The Courts Respond to Trump’s Third Travel Ban

On October 17, 2017 the District Judge from the U.S. District Court in Maryland issued a nation-wide injunction prohibiting the imposition of the travel ban against nationals of all the listed countries in the President’s Proclamation 9645 except North Korea and Venezuela.  On October 18, 2017 the District Judge from the U.S. District Court of Hawaii issued a nationwide temporary restraining order against the September 24, 2017 Proclamation, except for North Korea and Venezuela.

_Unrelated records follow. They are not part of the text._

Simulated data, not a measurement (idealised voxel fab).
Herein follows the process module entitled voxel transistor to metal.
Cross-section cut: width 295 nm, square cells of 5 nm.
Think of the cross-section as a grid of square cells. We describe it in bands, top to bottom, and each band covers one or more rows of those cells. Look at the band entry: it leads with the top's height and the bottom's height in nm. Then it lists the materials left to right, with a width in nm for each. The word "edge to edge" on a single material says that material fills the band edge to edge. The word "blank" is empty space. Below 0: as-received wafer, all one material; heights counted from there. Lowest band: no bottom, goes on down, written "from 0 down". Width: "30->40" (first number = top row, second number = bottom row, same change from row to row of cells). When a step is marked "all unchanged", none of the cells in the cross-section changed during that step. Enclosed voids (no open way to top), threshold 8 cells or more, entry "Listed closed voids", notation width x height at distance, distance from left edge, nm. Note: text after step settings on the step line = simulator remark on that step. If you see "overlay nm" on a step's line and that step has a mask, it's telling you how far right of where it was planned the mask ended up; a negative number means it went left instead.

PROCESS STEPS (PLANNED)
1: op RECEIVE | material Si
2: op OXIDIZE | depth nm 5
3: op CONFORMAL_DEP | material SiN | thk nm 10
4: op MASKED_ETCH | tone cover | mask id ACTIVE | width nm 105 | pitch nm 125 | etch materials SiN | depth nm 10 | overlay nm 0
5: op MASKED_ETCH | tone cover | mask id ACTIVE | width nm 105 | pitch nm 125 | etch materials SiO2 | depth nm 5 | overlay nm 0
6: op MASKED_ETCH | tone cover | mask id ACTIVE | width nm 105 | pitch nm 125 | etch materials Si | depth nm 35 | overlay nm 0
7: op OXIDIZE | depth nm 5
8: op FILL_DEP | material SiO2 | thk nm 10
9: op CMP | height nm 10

On November 13, 2017 the Ninth Circuit issued an order blocking the temporary restraining order from the District Court in Hawaii, holding that travel by people from the listed countries is banned unless they have a credible, bone fide relationship with a close family member or U.S. entity. The court’s ruling continued to include the broader definition of family relationships to include grandparents, grandchildren, nieces and nephews, and cousins. The ruling left in place the complete prohibition of people from North Korea and Venezuela.

On December 4, 2017, the U.S. Supreme Court issued two orders blocking the preliminary injunctions issued by the District Courts in Maryland and Hawaii.  The Supreme Court’s ruling meant that the President’s September 24, 2017 Proclamation may be fully implemented. This means that the definition of close family relationship is the narrower one in the Proclamation, limited to spouses and minor children under age 21. If the family relationship is established, the applicants may apply for a waiver of the travel ban. Waivers will be determined on a case by case basis by consular officers if hardship is established.